The Emile Cohl Art School in Lyon, France has issued a public apology after it was discovered that they photoshopped images of Black students into a promotional image used to advertise the school in the United States.
The manipulation of the photo also included the darkening of other student's faces already in the photo to give the impression of "diversity." It is believed this was done to lift the profile of the French Art School in the United States.
Kelsi Phung, a former student at Emile Cohl from 2011 to 2012, told CNN: "The photo was originally shared in a French animation studio by a (current) student of the school and then broadcast on a Facebook group. ... Desiring to preserve (the student's anonymity, I am responsible for broadcasting the photomontage.)"
When compared side-by-side, the manipulated version shows that two Black people were added to the group of students, and the facial features of others were darkened.
"The communication company decided on its own to darken the skin of some students to add diversity," Emmanuel Perrier, assistant director of the school said. "The communication campaign was made in the United States."
The campaign was developed as part of Emile Cohl's four-year plan to open a branch in Los Angeles, California. While the school apologized for its actions, it laid blame on the U.S.-based company it hired to develop the promotional campaign.
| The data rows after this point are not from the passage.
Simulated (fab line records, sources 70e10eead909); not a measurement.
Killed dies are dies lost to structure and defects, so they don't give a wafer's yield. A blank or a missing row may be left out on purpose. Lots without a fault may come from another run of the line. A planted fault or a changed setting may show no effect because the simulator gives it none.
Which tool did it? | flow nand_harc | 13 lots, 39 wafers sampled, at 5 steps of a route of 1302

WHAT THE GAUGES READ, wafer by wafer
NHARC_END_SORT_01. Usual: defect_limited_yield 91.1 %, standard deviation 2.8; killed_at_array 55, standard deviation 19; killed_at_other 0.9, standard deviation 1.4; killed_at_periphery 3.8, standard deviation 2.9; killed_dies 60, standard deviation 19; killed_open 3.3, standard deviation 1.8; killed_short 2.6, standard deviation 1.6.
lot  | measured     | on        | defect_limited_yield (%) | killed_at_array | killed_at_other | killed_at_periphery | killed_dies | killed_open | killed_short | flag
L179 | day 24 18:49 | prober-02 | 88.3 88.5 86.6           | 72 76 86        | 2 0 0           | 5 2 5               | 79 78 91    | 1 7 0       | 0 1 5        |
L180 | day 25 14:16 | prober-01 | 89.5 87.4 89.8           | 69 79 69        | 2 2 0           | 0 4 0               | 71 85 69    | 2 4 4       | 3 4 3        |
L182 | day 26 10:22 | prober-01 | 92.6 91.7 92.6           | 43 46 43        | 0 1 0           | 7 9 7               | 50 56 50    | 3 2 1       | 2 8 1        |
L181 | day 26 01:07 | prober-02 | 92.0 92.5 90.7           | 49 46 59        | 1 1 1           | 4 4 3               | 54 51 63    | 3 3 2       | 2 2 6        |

Perrier has refused to name the communication company hired to develop the campaign. He did point out, however, that the contract with the communication company "is over. American law is complex, but we don't want it to stop there — we would like to file a complaint."
Perrier went on to note that the original picture shows students participating in "a six-month internship at the moment. ... When the website was made public, we didn't notice anything, the students from our school were the first ones to notice it."
To diversify or not to diversify, Emile Cohl's original promotion image didn't show any internship students likely to identify as a Black person.